Currently pending before the court in this action — which is in its infancy — are cross-motions, to some degree procedural but largely dispositive in nature. Plaintiffs have requested leave to amend their answer to defendants’ counterclaims in order to add as defenses claims which have already been asserted as causes of action in their complaint. From a dispositive point of view, defendants seek summary judgment dismissing plaintiffs’ various claims and, in essence, declaring that the option agreement entered into was just that — -an option which was never in fact exercised. Defendants also ask that summary judgment be entered in their favor finding liability based upon various notes given by the plaintiffs. Plaintiffs oppose those motions and seek summary judgment on their various claims including, inter alia, for fraud and fraud in the inducement.
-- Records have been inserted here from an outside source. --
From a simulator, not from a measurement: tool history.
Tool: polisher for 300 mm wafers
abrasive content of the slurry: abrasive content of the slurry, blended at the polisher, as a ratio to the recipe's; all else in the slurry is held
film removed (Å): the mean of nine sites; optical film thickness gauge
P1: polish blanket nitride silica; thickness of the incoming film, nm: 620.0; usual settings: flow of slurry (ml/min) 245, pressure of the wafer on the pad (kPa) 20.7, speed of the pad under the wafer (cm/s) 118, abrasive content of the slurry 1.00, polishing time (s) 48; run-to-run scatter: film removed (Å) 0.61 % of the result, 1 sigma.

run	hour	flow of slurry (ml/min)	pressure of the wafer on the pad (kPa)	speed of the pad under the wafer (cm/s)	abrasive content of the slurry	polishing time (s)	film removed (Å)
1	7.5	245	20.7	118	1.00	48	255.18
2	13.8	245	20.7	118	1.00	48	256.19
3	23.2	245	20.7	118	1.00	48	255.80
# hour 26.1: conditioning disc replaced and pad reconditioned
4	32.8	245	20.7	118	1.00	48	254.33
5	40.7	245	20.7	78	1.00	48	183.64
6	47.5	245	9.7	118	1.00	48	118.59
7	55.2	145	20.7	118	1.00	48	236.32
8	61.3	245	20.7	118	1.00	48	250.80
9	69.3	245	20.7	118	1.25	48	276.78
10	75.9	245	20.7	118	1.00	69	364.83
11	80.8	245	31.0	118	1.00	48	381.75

Given the many and diverse claims and defenses asserted in the parties’ pleadings as well as the large volume of materials exchanged in connection with the pending motions, I am tasked with parsing out which of the various — -and often contradic *134 tory — claims interposed by the parties should remain in the action, and to concisely frame the claims and defenses, if any, which should go forward in light of the existence of triable issues of material fact. For the reasons set forth below, I find that plaintiffs’ motion for leave to amend should be granted in small part, but largely denied on the basis of futility. In addition, I find that summary judgment is appropriate on various claims, but that there remain genuine issues of material fact principally surrounding plaintiffs’ fraud and quasi contract claims, thereby precluding the entry of summary judgment disposing of all claims and defenses in the action.

I. BACKGROUND

A. The Parties

Plaintiffs Gary and Susan Clarke are husband and wife, and together reside in Champlain, New York. At all times relevant to the various claims and defenses asserted in this action, the Clarkes have been directly involved in the ownership and operation of WWBI-TV, a commercial television station broadcasting on Channel 27 and operated out of the Plattsburgh, New York area. 1 At the time the parties began their discussions regarding sale of the station, Susan Clarke was the Federal Communications Commission (“FCC”) licensee for Channel 27, although that license was subsequently transferred to third-party defendant SMC Communications, Inc. (“SMC”), a Delaware corporation formed in July of 1997 and wholly owned by Susan Clarke. The assets associated with the station are owned by the Clarkes and WWBI TV, Inc., another Delaware corporation of which 99.5% of the stock is owned by Susan Clarke.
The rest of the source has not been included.